Dairy and arable farmers are being advised to ensure that they place their spring fertiliser orders in good time to ensure they have got the necessary nutrients available for spring applications.

Drastic reductions in fertiliser applications on farms may have serious long term implications, and could prove extremely costly to rectify in future years.

fertiliser spreading

A recent survey carried out by Wynnstay Arable in conjunction with GrowHow suggests that many farmers are intending to delay fertiliser purchases until February 2009 in the hope that prices will drop. “Traditionally, the bulk of grassland fertiliser sales and deliveries are made from November through to the end of March,” explains Ian Moseley, fertiliser manager for Wynnstay.

“Our customer survey indicates that this year, many farmers are going to delay until the last minute to place their orders as a result of cash-flow problems and because they believe that falling gas and oil prices will bring fertiliser prices down,” Mr Moseley continues. “But this is a dangerous strategy. With so many farmers likely to want to take delivery of their fertiliser in February, there simply isn’t going to be enough stock available. We are also likely to see long delivery delays due to increased pressure on transport facilities as orders rush in.”

As a result, those farmers that are left waiting for deliveries may miss vital weather windows during the spring, warns Mr Moseley.

The survey of Wynnstay customers also indicates that the quantity of fertiliser ordered will be reduced as well as delayed, with orders for fertiliser containing phosphate likely to be the worst hit. According to the survey, arable farmers are intending to reduce their total fertiliser inputs by 1-2% while grassland farmers are likely to reduce their orders by as much as 4-5% for potash and sulphur and up to 9% for phosphate. Some of this is related to an increase in soil testing whilst some will be as a knee-jerk reaction to price increases explains Mr Moseley. Nitrogen usage however, is likely to remain fairly stable as farmers recognise that N is the key driver to yield. “But they must also remember that P, K and S are also vitally important,” Mr Moseley adds.

“The price for granular urea has fallen quite significantly in recent weeks due to reduced demand in places like India and the United States. We have seen urea orders in the UK rising as a result and nitrogen inputs will therefore remain relatively constant. However, anyone intending to cut down on P, K and S inputs must accurately test their soil indices and take professional advice before making any major decisions,” Mr Moseley warns. “Failure to fully understand the nutrient status of your soil will have a big impact on future crop yields and could cost more money in the long run.”

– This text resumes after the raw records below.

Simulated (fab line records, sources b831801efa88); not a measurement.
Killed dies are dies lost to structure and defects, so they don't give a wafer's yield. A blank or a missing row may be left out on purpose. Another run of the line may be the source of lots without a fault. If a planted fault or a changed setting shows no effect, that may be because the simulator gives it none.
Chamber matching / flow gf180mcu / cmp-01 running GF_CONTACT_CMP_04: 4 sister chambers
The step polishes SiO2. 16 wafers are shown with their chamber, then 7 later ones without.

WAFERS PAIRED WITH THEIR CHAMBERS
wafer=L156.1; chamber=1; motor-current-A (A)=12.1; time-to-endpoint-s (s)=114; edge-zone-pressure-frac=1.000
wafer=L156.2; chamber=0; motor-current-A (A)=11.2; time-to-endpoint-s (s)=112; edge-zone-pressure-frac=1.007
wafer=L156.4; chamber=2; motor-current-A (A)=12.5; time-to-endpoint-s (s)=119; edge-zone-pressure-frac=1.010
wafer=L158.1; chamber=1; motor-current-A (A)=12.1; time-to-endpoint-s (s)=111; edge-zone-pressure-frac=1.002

Recent data published by NRM supports this claim, confirming that 32% of arable crops and 28% of grassland farms are currently at the target index for P, whilst 31% of arable land and 25% of grassland is currently at target indices for K. “Drastic reductions in fertiliser applications on these farms will have serious long term implications and could prove extremely costly to rectify in future years,” Mr Moseley adds.

“Balancing nutrient inputs with crop output has always been important. But with farmers facing increasing financial constraints even more emphasis must be put on choosing the best fertiliser programme. Wynnstay employs a team of 13 EnCompass qualified fieldsmen who can help farmers to make the right decision in terms of optimum fertiliser usage as well as how to make better use of their farm’s own supply of manures,” Mr Moseley concludes.